-1

I am writing a web crawler in python that downloads a list of URLS, extracts all visible text from the HTML, tokenizes the text (using nltk.tokenize) and then creates a positional inverted index of words in each document for use by a search feature.

However, right now, the index contains a bunch of useless entries like:

1) //roarmag.org/2015/08/water-conflict-turkey-middle-east/

2) ———-

3) ykgnwym+ccybj9z1cgzqovrzu9cni0yf7yycim6ttmjqroz3wwuxiseulphetnu2

4) iazl+xcmwzc3da==

Some of these, like #1, are where URLs appear in the text. Some, like #3, are excerpts from PGP keys, or other random data that is embedded in the text.
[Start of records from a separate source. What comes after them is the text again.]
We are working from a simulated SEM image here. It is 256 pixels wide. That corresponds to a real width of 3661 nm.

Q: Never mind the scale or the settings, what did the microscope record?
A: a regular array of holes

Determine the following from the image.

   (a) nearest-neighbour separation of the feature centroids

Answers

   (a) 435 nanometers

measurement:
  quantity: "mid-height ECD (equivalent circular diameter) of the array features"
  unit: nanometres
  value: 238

I am trying to understand how to filter out useless data like this. But I don't just want to keep words that I would find in an English dictionary, but also things like names, places, nonsense words like "Jabberwocky" or "Rumpelstiltskin", acronyms like "TANSTAAFL", obscure technical/scientific terms, etc ...

That is, I'm looking for a way to heuristically strip out strings that are "jibberish". (1) exceedingly "long" (2) filled with a bunch of punctuation (3) composed of random strings of characters like afhdkhfadhkjasdhfkldashfkjahsdkfhdsakfhsadhfasdhfadskhkf ... I understand that there is no way to do this with 100% accuracy, but if I could remove even 75% of the junk I'd be happy.

Are there any techniques that I can use to separate "words" from junk data like this?

J. Taylor
  • 4,567
  • 3
  • 35
  • 55
  • the most simple way of doing this is to have a dictionary at hand and comparing a given string with different string distance metrics also an idea would be `word2vec` also you could create a few regexs that match words – zython Apr 02 '18 at 13:55
  • 1
    @zython: "string distance metrics" and "simple" do not co-exist. Computing distance metrics for every word turns out to be an incredibly expensive proposition, and gives totally wrong results in a lot of cases. For example, "thqt" has a distance metric of only 1 from "than", but it's definitely not a word in any language. Both regex and distance metrics are good for determining form, but they are terrible when it comes to determining meaning. Consider, for example, the regex to match a 32-bit integer is very complex. – Jim Mischel Apr 02 '18 at 17:01
  • @JimMischel I dont think OP is looking for 100% accuracy and mispellings of words happen, and I also dont think OP is looking for meaning rather than somewhat correct words. also I dont undestand your last point: any 32bit integer will match 32 0s or 1s when converted to binary. nonetheless I can see that your point of view makes sense – zython Apr 02 '18 at 17:36

1 Answers1

2

Excessively long words are trivial to filter. It's pretty easy to filter out URLs, too. I don't know about Python, but other languages have libraries you can use to determine if something is a relative or absolute URL. Or you could just use your "strings with punctuation" filter to filter out anything that contains a slash.

Words are trickier, but you can do a good job with n-gram language models. Basically, you build or obtain a language model, and run each string through the model to determine the likelihood of that string being a word in the particular language. For example, "Rumplestiltskin" will have a much higher likelihood of being an English word than, say, "xqjzipdg".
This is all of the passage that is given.